Shakera Selman column

Venue:Incora County Ground, DerbyDates:21, 23, 26, 28, 30 September
Coverage:Third game (26 September) live on BBC TV; Ball-by-ball Test Match Special commentary on all games with highlights on BBC TV, live text commentary and in-play clips on BBC Sport website & app

When I, my West Indies team-mates, my opponents and the match officials take a knee to recognise the Black Lives Matter movement before our Twenty20 internationals against England I will feel both proud and privileged.

I am proud to play my part in raising awareness, and privileged that as an athlete I am able to keep the conversation going.

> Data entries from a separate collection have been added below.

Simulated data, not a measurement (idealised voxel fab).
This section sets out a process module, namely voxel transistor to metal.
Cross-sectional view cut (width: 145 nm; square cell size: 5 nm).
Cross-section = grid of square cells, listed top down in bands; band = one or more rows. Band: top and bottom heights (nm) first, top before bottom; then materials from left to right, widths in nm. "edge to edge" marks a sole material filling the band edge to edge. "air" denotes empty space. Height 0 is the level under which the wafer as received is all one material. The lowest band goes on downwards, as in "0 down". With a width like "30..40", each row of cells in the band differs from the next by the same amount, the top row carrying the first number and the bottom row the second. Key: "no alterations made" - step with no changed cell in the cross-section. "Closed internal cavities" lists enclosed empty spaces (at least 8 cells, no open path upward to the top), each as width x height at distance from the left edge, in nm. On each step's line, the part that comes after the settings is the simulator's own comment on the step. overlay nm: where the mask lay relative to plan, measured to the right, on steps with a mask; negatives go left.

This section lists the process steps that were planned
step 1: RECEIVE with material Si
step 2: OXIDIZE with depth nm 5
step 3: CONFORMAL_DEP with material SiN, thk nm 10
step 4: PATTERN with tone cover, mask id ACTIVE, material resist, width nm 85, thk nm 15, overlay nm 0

But this is only the start.

While I am fortunate to have escaped racism directed at myself, I have seen and heard other people – both in my sport and outside of cricket – speak about how they have been racially abused.

As a black person myself, and a black athlete who has interacted with people of all races, I completely understand the need to keep the conversation going.

Sport is the one thing which unifies everyone. Taking a knee and showing solidarity started with American Football – it is good to see it has carried on to every sport, including my own.

Athletes know the influence they have on people so if we can support the BLM movement and keep people aware of the injustices people around the world face, then it will serve for good.

I do, however, think this is just the start and it is something we must continue to do. I don’t expect it to change overnight and this is a starting point for years to come.

We all have a role to play in setting the standard for the future and I would be excited to tell my grandchildren – and, in fact, any young person I come into contact with – that I stood up for something which is so incredibly important to me.

West Indies take a knee
The West Indies men’s team took a knee – as did England – before their matches earlier this summer

Unfortunately, though, prejudice can take many forms; including against female athletes.

When I made my West Indies debut 12 years ago, not as many people were supportive of females playing cricket as they are now.

Things are gradually improving, thankfully, and people recognise that females are capable of playing sport and, more specifically, cricket.

The case in point would be the last women’s T20 World Cup, which was held in Australia in March.

It was phenomenal to see more than 86,000 people at a women’s sporting event. I’m excited it was cricket but 86,000 people at any women’s sporting event is remarkable.

I think that speaks a lot about what the boards are doing to support women cricketers.

I know Cricket West Indies are doing a lot for us. We’re involved in more national team camps and there’s more development for the Under-19s and so on.

That brings me to the series against England. We can’t wait to get out there and play cricket and want to emulate our men’s team in producing performances which make our nation’s cricket fans proud.

Except we want a different result this time – we’re here to win, and to beat England in their own backyard.